NoraHe’s getting more like his father every day.
LouiseHe sure is. This morning he was playing with a corkscrew.

Having been a little surprised by the absence of cutesiness in Another Thin Man, I probably shouldn’t have been fazed that Shadow also fails to succumb. And so it is, we are introduced to Nick reading a children’s story to Nicky Jr. Except that it turns out to be a list of racing tips (“Once upon a time there was a horse. In fact, there were hundreds of horses. White ones, black ones, brown ones…”) Only the prospect of a drink stirs him from gambling (“Ma’am did he hear that or did he smell it?” asks Louis Beavers’ maid, Stella, as Nick ups and leaves the park across the street when Myrna Loy’s Nora opens a bottle). The beloved child is expertly used to bounce playful barbs between his adoring parents (“Doesn’t daddy ever win at the races?” asks Junior; “Darling, don’t ask questions” replies Mommy). He also insists that a disgusted Nick drinks straight milk (I half expected Nick to use it for a White Russian) and initiates an amusing interlude in which a reluctant Daddy climbs aboard a merry-go-round horse to jeers from the surrounding nippers (“Big man’s a ’fraidy cat”). The experience is complete with kaleidoscopic Nick point-of-view vision.

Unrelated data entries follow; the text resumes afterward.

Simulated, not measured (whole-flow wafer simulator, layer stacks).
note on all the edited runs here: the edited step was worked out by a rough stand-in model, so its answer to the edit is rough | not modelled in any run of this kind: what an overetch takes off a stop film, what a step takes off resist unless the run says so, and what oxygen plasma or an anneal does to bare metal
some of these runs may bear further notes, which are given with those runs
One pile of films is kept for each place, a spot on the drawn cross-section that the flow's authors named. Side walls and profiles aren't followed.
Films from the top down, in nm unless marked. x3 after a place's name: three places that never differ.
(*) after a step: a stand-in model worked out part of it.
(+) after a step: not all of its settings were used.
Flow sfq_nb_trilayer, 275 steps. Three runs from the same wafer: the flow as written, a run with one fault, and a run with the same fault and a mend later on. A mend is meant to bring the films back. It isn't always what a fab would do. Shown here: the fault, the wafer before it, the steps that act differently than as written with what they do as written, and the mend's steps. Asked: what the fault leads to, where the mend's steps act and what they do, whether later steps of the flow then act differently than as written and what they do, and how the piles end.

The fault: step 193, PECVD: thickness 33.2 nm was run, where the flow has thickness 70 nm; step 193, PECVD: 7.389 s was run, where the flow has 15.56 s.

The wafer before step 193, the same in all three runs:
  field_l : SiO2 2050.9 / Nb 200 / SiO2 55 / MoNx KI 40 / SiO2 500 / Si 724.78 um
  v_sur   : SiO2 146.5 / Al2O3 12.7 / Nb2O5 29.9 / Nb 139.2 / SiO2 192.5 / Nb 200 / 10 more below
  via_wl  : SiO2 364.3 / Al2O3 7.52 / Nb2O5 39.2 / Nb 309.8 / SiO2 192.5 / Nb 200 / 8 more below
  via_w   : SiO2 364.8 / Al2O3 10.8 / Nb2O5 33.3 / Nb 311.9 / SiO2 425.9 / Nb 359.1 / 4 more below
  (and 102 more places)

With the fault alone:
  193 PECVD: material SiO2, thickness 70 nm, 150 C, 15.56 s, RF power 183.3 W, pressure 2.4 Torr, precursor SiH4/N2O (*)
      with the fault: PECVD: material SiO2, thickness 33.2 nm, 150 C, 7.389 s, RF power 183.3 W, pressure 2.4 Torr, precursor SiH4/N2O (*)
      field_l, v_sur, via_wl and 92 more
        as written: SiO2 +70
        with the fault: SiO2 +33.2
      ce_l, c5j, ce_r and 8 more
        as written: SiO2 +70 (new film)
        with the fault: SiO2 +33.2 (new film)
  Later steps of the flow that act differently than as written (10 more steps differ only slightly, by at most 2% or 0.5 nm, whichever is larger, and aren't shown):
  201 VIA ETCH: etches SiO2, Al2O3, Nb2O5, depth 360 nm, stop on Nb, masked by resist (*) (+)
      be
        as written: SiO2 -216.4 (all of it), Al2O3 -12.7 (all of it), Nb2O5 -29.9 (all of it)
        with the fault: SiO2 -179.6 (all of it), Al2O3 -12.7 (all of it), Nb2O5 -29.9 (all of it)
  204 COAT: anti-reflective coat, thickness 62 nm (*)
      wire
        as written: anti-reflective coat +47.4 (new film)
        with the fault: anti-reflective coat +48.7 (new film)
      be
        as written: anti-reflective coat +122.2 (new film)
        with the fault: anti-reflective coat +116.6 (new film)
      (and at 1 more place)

NickMommy, he’s a great kid, I’m much obliged.
NoraOh, it was nothing. Any time.

Present and correct too are the rascally suggestive exchanges between the two. Nick’s Groucho-like double take when Nora suggests she’ll “give him another child” any time is priceless, and Nora is possibly even quicker with the innuendo than he (“Well, that’s the way we check in a the motels” she responds when asked if she is Mrs Charles). As usual, Nick heads off to solve the mystery leaving Nora to follow him (“Slip into an exciting negligee… and I’ll see you at breakfast”). And if Nick’s skills of deduction are as unparalleled as ever, Nora repeatedly shows she is his equal, either through plain common sense (admonishing him for driving too fast, just before he gets a ticket), over-enthusing at the wrestling (admittedly, this scene is a little overdone), winning at turtle racing (“Oh barkeeper, bring Mrs Charles 140 martinis. We won’t be long”) or heroically tackling the villain at the climax (“You’re the bravest gal in the world”, Nick tells her). She also has a wonderfully respectful approach to Nick’s dubious associates, addressing one as “Mr” Meatballs. Her hat may be a laughing stock, but she delivers the best line in a movie replete with great ones; Oh, Nicky. I can’t stand it. Was it me? asks Nora as Nick sifts through his customarily assembled murder suspects.

Nick’s on top form as he runs rings around the dim police., solving the manner of the jockey’s demise with the kind of piercing insight that would make Jonathan Creek proud. Where this one really scores is with Sam Levene’s Lieutenant Abrams. He was in the previous picture too, but is served a welter of classic lines here. A suspect (Macy) claims in his alibi that he went out for a drive, “no law against that”. “Not if you’ve got a drivers licence”, fires back Abrams. Another suspect keeps referring to him as captain. “Flattery will get you nowhere. I’m a lieutenant…. I’d like to be a captain” reflects Abrams, his mind beginning to daydream.

Even one-scene characters are memorable, such as “Spider” Webb, and his explanation of the sentence he served (“I was a victim of circumstances. The DA framed me, not knowing I was guilty. Ain’t that a coincidence?”) Another scene finds a dinner party celebrating the first birthday of a child; the husband has been in prison five years. If suggestiveness is defused somewhat by the news he got out “once”, there’s an implication the line was only there because anything further would have run foul of the censors.

There are also odd little idiosyncrasies, like the landlady whom Nick encounters when he investigates a scene. She’s obsessed with listening to radio thrillers. We hear snippets such as “Dr Fang, your friendly dentist” and “my invisible cape”. Later, there’s an extended bit involving a waiter trying to serve his guests only sea bass, such that any request for broiled lobster is doomed to failure.

Asta is irresistible, naturally. He helps Nick locate a gun, finds some jewellery (“Asta, that’s the hottest radiator in town”) and has his own rather peculiar moment when he descends, presumably disorientated, from the aforementioned merry-go-round in slow motion. To balance this out the wonder pooch later gets stuck in some revolving doors, sped up.

Of course, Nick receives the lion’s share of the great lines and, with delivery like Powell’s, he’s a gift to any writer. Promised some great wrestling, he replies, “How’d you know? You went to rehearsal?” When the lieutenant complains the jockey is still worrying him, Nick contributes, “Yes, still dead, huh?” And, in response to moll Claire Porter (the famed Stella Adler), attempting to pass herself off as a cut above, “Don’t look now, but your accent’s showing”. It’s a genuine surprise to see a series remain this consistently good for this long. There are exceptions, but most fluctuate (Rathbone’s Sherlock Holmes for example) or tend to the middling ground (Sanders’ The Saint/The Falcon). The next Thin Man picture would also be Loy’s next picture, three years later and after volunteering with the Red Cross during the War.